Sci-Fi Master Robert A. Heinlein Wrote A Book About An Evil Wakanda, And Some People Think It’s Racist
Robert A. Heinlein is, without question, one of the greatest science fiction writers of all time. That’s especially evident when you look at his earlier work.
Old age did not do well by Heinlein, and as he got older, his biting, pointed writing became bitter, and the sexual freedom he espoused in his work turned into something more like the mad ravings of a crazy old man who was clearly, despite his age, still very very horny. Even that, though, still had its moments.
His early and mid-career work is regarded as genius, and he’s one of the original fathers of meaningful, modern science fiction. He’s also written a lot of books, forty-plus years of material.
Not all of his books have aged well, though. In particular, activists have a problem with Farnham’s Freehold.
So what is all the controversy about? The book takes place in a dystopian world where people with dark skin are the most technologically advanced and the most powerful people on the planet. In a sense, it’s even a little like Wakanda… if the Wakandans were evil slave owners.

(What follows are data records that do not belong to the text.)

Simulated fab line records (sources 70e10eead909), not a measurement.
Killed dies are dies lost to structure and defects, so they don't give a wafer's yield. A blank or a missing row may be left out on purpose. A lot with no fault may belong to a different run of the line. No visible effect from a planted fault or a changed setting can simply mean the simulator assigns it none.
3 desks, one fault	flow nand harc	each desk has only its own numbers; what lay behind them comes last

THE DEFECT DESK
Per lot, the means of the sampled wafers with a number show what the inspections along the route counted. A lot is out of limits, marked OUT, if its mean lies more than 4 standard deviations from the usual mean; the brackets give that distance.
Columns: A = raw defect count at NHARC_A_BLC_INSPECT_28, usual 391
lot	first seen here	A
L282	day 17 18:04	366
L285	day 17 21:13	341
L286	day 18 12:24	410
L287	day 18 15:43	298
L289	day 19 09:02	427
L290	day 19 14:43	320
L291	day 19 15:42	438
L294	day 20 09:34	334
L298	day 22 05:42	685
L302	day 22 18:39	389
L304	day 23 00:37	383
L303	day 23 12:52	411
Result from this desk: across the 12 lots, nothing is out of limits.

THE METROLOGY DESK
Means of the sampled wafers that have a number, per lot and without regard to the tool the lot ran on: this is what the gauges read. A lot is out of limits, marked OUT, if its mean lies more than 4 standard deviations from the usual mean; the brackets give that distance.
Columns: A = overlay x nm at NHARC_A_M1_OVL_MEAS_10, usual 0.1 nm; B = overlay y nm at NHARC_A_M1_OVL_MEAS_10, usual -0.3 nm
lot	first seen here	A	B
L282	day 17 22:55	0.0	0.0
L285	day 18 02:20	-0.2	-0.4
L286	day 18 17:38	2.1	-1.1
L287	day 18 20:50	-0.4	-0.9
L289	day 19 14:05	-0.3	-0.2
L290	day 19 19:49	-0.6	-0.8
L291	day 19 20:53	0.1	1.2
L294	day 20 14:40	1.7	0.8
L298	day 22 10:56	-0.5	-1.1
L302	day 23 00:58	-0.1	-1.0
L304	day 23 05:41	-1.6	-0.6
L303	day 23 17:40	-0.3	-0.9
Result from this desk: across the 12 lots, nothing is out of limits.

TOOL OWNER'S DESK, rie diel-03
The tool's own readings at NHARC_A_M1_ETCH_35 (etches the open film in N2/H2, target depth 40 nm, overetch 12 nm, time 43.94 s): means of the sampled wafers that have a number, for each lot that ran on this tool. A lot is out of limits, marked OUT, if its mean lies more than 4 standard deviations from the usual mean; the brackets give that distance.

Critics argue that Heinlein’s portrayal of the dominant black culture in the novel reinforces negative stereotypes about African-descended people, depicting them as cruel and barbaric. Was that his intention? Or was it his intention to portray African-descended people as super smart, advanced, and the most successful? That’s where the questions start.
In the future of Farnham’s Freehold, technologically advanced African-descended people have enslaved whites. This has been interpreted by some as a reactionary fantasy, reinforcing the fear of a reversal of racial power structures. This aspect of the novel has been criticized for its potential to perpetuate white supremacist fears.
It seems somewhat unlikely that this was Heinlein’s intention. Supporters of his writing argue that he was attempting a satirical critique of people’s views of racial power dynamics. Heinlein himself never spoke on the controversy. He died in 1988, and back then, no one interpreted the book as it is currently interpreted by modern cancel culture. Until and for years after Heinlein’s death, Farnham’s Freehold was viewed as a satirical critique of racism intended to challenge the reader’s assumptions about race and power.
Given the nature of his other work, it’s hard to imagine Heinlein actually set out to write some sort of crazy racist narrative. His other books were symbols of the free-love hippie movement, which challenged cultural norms back in the days before it was acceptable to challenge them. His entire ethos, in everything else he wrote, is built around total personal freedom and total equality for everyone. Those ideas were pretty radical at the time. Some of them still are.
On the level of the quality of Heinlein’s writing, at least, Farnham’s Freehold was one of his better efforts. The book begins with a Cold War-era tale of a family hiding inside a home-constructed bomb shelter when the doomsday clock strikes midnight and nuclear war lands right on top of them.
The interesting thing about Heinlein’s writing, perhaps here more than in anything else he’s ever done, is how he manages to convey a vivid picture of what’s happening without bothering with actual visual descriptions of the environment in which he thrusts his characters.
Rather than describing the way his world looks, Heinlein chooses instead to describe the way his characters react to it, and through them, his readers not only get the picture but sometimes a deeper understanding than you’d get had he described simple surface knowledge.
In Farnham’s Freehold, the book’s most mind-blowing moment happens early on, as Heinlein’s male and female lead huddle inside their homemade bomb shelter, the floor shaking and the world above them exploding, and with nothing but death awaiting them they engage in a kiss, which leads to hinted at sex.
Heinlein is often sexual in his writing, but the book was written in 1964, and anything more than a makeout session in mid-explosion probably would have been deemed pornography by the era’s censors.
What’s amazing about it is the way he threads their fear, terror, passion, lust, and all of their emotions at that moment into the fabric of his story to make their horrible, terrifying situation come vibrantly alive. For that moment, you’re there in that bunker with them, with the world ending all around you, in a place where none of the things you used to care about matter since, at best, you’ll be dead in a few hours.
Of course, the entire book doesn’t take place in a bomb shelter, and if you’ve read the dust jacket on it, then you know that the nuclear explosions above somehow slam their little shelter forward in time to a future where white people live in slavery, and everything we’ve ever known is buried under thousands of years of dust. The book never works quite as well once Farnham and his little group are forced to interact with that future, but for the controversy-free first half, when they’re alone and trying to eke out an existence, the novel soars.
Farnham’s Freehold is worth reading for that first half alone. The rest is, perhaps, worth reading too, if only to decide for yourself if stoking the fears of white supremacists is what Robert A. Heinlein actually intended.